What has been a defining moment in your leadership journey, and how did it shape you?
Early in my legal career, I was pretty focused on titles, timelines, and charting the perfect path forward. I thought leadership meant hitting milestones on schedule. But the real shift came—gradually—when I realized that leadership isn’t about “arriving” anywhere. It’s about showing up every day with presence and purpose. I shifted from striving to listening, from certainty to curiosity. That mindset opened me up to taking risks, to the unknown, and—most importantly—to the amazing people around me. I still don’t know what’s next, but I’ve learned to trust that I’ll be ready for it when it comes.
How did your DMCLF experience shift your perspective on leadership and prepare you to face the challenges that come with leading?
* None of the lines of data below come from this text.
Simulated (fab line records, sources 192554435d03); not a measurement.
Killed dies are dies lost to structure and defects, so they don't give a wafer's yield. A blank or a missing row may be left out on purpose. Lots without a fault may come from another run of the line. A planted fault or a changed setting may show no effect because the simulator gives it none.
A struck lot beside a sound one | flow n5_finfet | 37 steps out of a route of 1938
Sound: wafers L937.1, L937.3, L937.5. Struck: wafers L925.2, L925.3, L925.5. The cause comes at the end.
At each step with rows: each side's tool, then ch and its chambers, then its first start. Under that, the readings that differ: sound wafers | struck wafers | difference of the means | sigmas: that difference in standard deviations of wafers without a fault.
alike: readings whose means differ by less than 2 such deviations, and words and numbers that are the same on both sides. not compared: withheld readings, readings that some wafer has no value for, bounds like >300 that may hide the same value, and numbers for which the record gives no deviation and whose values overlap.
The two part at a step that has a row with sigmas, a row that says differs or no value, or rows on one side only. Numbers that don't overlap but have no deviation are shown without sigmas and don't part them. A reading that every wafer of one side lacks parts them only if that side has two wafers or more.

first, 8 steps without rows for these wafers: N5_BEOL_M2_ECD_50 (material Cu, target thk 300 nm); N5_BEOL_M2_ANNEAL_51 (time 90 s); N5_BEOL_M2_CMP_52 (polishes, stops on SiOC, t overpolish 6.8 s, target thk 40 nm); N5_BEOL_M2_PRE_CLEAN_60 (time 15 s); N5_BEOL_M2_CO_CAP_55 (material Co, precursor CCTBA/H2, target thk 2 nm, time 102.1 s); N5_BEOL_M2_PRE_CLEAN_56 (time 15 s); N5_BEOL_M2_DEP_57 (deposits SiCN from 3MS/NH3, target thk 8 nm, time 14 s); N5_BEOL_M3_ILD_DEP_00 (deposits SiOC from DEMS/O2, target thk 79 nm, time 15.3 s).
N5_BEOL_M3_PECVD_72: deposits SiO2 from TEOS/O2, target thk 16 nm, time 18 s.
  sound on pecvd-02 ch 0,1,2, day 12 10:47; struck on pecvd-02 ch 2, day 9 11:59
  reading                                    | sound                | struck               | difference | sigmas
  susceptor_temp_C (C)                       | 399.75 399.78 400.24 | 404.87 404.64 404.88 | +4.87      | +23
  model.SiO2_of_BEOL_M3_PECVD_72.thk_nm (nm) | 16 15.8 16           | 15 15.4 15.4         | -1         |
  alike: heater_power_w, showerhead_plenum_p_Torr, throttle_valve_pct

Access Denver helped to crack open my thinking. Being in a room with leaders from very different industries helped me to step out of my own lane and consider leadership on a broader, community scale. I think it helped all of us understand on a deeper level that leadership isn’t just about climbing your own mountain—it’s about helping build the entire landscape. That lesson has stayed with me. As president of CSU, I engage daily with constituents who do not see the world the same way—students, faculty, alumni, donors, legislators, fans —but we all want what’s best for CSU. And the only way forward is together.
What’s a lesson you’ve learned as a leader that you wish more people talked about openly?
You set the emotional tone, whether you realize it or not. People take cues from how you walk into a room, how you respond to stress, whether you actually listen. A hallway conversation, a handwritten note, a quick “how are you doing?”—those aren’t extras. That is the leadership. Culture is built in those micro-moments. And if you’re not paying attention to them, you’re not leading with intention. The little things aren’t little—they’re the difference between a workplace and a community.
How do you see civic and business leadership evolving in Denver—and what gives you hope about the future?
We’re seeing a long-overdue, significant move toward regionalism. Sectors that once stayed in their lanes—business, government, education—are collaborating in meaningful ways. Universities are teaming up on research and advocacy; public and private leaders are aligned on workforce and innovation; cities are uniting around common challenges. The walls are coming down, and in their place is a shared sense of purpose. What gives me hope is how people are showing up: less siloed, more curious, and more committed to building something bigger than themselves.
If you could give your younger self one piece of advice, what would it be?
The best turns in your life won’t be the ones you mapped out—they’ll be the ones that come out of nowhere and change everything. Pay close attention to your intuition. Watch the people around you—who energizes you, who challenges you, who quietly lifts you up. The path will make sense later, even when it doesn’t in the moment. And the hardest chapters are course corrections toward something better than you could have planned.